ALBAWABA – The United States (US) jobs report for May came out Friday, indicating a 339,000 increase in the US jobs, and reportedly masking signs of a weakening economy.
Despite the high-interest rates, the report shows the US labor market is growing, which Reuters noted may be a temporary reprieve and a result of high inflation.
High inflation normally comes with higher wages and employment rates.
However, wage changes remained moderate, as per the report.

In just a little over a year, the Fed raised the US interest rate by nearly 5 percent, and may be forced to raise it further in the months to come.
Opposite to the rise in US payroll jobs, Reuters reported a 0.3 percent increase in unemployment, from 3.4 to 3.7 percent, which is the highest rate of change since the 2007-2009 recession.
US Federal Reserve Board (Fed) officials previously warned that the economic situation will get worse before it gets better, especially in regards to the labour market.
According to the report, unemployment rose by 440 thousand, the highest since November 2010.
The social segment most affected by the rise in unemployment is the African American community, accounting for nearly half of the increase in the number of unemployed workers.
In fact, their unemployment rate climbed 0.9 percent, from 4.7 percent to 5.6 percent, according to Reuters, the highest as well in 11 years.

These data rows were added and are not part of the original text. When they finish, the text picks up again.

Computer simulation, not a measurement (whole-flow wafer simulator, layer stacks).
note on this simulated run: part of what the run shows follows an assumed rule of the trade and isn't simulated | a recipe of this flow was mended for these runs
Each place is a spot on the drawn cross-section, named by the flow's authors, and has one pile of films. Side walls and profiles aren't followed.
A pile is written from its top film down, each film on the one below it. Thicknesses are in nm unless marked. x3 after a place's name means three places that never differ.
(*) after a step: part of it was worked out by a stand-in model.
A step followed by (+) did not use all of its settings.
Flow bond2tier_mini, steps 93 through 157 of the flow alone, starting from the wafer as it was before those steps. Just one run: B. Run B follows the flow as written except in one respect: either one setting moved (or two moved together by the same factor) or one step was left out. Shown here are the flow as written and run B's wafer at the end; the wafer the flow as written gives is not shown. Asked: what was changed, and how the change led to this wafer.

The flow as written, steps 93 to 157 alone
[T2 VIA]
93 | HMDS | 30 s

Despite the positive growth in jobs, Reuters analysts claim the disproportionate rise in unemployment among black workers in the US is a trademark feature of US economic downturns and recessions.
"It is only one month of data, and it can be easy to overreact, but certain red flags cannot be ignored," said Nick Bunker, head of economic research at the Indeed Hiring Lab.
In addition, the average number of weekly hours worked fell again to 34.3, "and are now below their average level from 2017 to 2019 - a traditional recession indicator and a potential signal that employers are now able to hire workers more readily," he said.